Monday, October 1, 2007

Quality Control Techniques

There is a terrific article in the Shanghai Business Review on Scrutinising Quality and Control. Chip Chaikin, Managing Director of Blue Point Capital Partners, Asia explains:

Today Blue Point frequently surprises the shop with visits. "Now they're sort of running fine," he says, "but if we started to stop sending the supply engineers in we'd probably have a problem in six months."
Kathy Shepard, Social Responsiblity Manager of Affiliates New Balance Athletic Shoe Inc., builds on Chaikin's statement with:

"Know your suppliers, develop strong relationships with them and, visit them often. Test everything."
The successful sourcing guys in China are rarely in their offices. They are at the factories and plants continually supervising quality, and they have people under their employee who are at the plants when they can't be.

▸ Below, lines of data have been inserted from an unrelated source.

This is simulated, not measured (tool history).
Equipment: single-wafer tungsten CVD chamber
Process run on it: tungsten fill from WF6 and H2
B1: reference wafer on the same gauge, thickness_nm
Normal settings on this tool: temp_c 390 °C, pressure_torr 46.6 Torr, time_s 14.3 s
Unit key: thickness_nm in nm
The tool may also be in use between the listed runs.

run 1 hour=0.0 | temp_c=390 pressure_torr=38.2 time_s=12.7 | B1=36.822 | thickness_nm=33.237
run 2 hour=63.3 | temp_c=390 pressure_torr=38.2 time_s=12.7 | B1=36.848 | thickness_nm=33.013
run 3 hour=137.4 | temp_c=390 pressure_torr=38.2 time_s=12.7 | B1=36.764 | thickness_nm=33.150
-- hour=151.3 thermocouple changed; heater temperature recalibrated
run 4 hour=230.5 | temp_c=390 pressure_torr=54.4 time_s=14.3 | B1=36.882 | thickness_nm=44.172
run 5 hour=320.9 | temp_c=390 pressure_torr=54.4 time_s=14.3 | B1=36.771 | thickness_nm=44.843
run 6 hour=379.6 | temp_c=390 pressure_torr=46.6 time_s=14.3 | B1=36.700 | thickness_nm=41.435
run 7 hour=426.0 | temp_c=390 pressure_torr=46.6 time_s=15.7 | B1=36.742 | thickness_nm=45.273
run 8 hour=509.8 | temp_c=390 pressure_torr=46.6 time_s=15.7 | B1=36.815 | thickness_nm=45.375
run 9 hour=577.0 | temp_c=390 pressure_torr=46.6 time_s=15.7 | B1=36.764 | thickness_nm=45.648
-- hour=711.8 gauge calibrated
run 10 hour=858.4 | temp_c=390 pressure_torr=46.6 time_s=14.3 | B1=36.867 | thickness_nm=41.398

The Chinese will substitute materials if they can, regardless of the impact on the product. They will resist quality control managers on site because it makes substitution much more difficult. Long term business relationships are not something they understand, no matter what they tell you in face-to-face meetings. They understand profit now.

Clients regularly pour into our office with the same stories: We've located a manufacturer who thinks like we do and we want to form a business relationship with them. The owner is a great guy; he ran a test product for us and we've sat down and worked out the quality issues. He understands them. Going forward we should have no issues.

A recipe for getting your clock cleaned.